Content access methodology
Ethical and legal approaches for accessing restricted web content for journalism and research.
Access hierarchy (most to least preferred)
┌─────────────────────────────────────────────────────────────────┐
│ CONTENT ACCESS DECISION HIERARCHY │
├─────────────────────────────────────────────────────────────────┤
│ │
│ 1. FULLY LEGAL (Always try first) │
│ ├─ Library databases (PressReader, ProQuest, JSTOR) │
│ ├─ Open access tools (Unpaywall, CORE, PubMed Central) │
│ ├─ Author direct contact │
│ └─ Interlibrary loan │
│ │
│ 2. LEGAL (Browser features) │
│ ├─ Reader Mode (Safari, Firefox, Edge) │
│ ├─ Wayback Machine archives │
│ └─ Google Scholar "All versions" │
│ │
│ 3. GREY AREA (Use with caution) │
│ ├─ Archive.is for individual articles │
│ ├─ Disable JavaScript (breaks functionality) │
│ └─ VPNs for geo-blocked content │
│ │
│ 4. NOT RECOMMENDED │
│ ├─ Credential sharing │
│ ├─ Systematic scraping │
│ └─ Commercial use of bypassed content │
│ │
└─────────────────────────────────────────────────────────────────┘
Open access tools for academic papers
Unpaywall browser extension
Unpaywall finds free, legal copies of 20+ million academic papers.
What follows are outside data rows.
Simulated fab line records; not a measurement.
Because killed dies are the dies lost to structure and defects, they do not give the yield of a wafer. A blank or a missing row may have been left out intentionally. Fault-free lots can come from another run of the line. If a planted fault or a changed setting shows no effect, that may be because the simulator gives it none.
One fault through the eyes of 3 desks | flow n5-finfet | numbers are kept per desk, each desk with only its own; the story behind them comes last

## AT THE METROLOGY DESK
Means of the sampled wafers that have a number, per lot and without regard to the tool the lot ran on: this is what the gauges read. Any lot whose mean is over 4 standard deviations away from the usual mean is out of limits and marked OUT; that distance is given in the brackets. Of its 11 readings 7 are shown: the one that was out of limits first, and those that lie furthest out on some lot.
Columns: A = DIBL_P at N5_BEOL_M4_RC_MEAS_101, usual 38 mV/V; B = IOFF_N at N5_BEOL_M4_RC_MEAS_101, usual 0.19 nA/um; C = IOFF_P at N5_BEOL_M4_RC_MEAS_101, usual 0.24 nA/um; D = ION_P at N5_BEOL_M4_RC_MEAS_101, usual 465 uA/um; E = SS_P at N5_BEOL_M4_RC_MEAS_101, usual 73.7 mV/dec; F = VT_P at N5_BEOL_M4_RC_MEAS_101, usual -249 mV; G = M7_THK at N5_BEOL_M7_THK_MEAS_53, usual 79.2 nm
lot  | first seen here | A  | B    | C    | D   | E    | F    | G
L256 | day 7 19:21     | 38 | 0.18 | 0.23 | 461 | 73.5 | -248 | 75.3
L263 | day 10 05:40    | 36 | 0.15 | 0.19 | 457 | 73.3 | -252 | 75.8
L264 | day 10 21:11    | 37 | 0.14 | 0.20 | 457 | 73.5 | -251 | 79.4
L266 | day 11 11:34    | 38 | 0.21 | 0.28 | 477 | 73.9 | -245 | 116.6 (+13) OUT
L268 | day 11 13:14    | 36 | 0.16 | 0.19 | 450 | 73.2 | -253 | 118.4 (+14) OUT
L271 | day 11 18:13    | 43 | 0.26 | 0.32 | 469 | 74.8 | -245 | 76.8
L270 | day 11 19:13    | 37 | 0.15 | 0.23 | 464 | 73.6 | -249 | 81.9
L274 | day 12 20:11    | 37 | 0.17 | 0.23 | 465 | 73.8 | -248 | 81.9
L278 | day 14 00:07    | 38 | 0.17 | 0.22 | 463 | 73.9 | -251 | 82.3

# Unpaywall API (free, requires email for identification)
import requests
def find_open_access(doi: str, email: str) -> dict:
"""Find open access version of a paper using Unpaywall API.
Args:
doi: Digital Object Identifier (e.g., "10.1038/nature12373")
email: Your email for API identification
Returns:
Dict with best open access URL if available
"""
url = f"https://api.unpaywall.org/v2/{doi}?email={email}"
response = requests.get(url, timeout=30)
if response.status_code != 200:
return {'error': f'Status {response.status_code}'}
data = response.json()
if data.get('is_oa'):
best_location = data.get('best_oa_location', {})
return {
'is_open_access': True,
'oa_url': best_location.get('url_for_pdf') or best_location.get('url'),
'oa_status': data.get('oa_status'), # gold, green, bronze, hybrid
'host_type': best_location.get('host_type'), # publisher, repository
'version': best_location.get('version') # publishedVersion, acceptedVersion
}
return {
'is_open_access': False,
'title': data.get('title'),
'journal': data.get('journal_name')
}
# Usage
result = find_open_access("10.1038/nature12373", "researcher@example.com")
if result.get('is_open_access'):
print(f"Free PDF at: {result['oa_url']}")
CORE API (295M papers)
# CORE API - requires free API key from https://core.ac.uk/
import requests
class CORESearch:
def __init__(self, api_key: str):
self.api_key = api_key
self.base_url = "https://api.core.ac.uk/v3"
def search(self, query: str, limit: int = 10) -> list:
"""Search CORE database for open access papers."""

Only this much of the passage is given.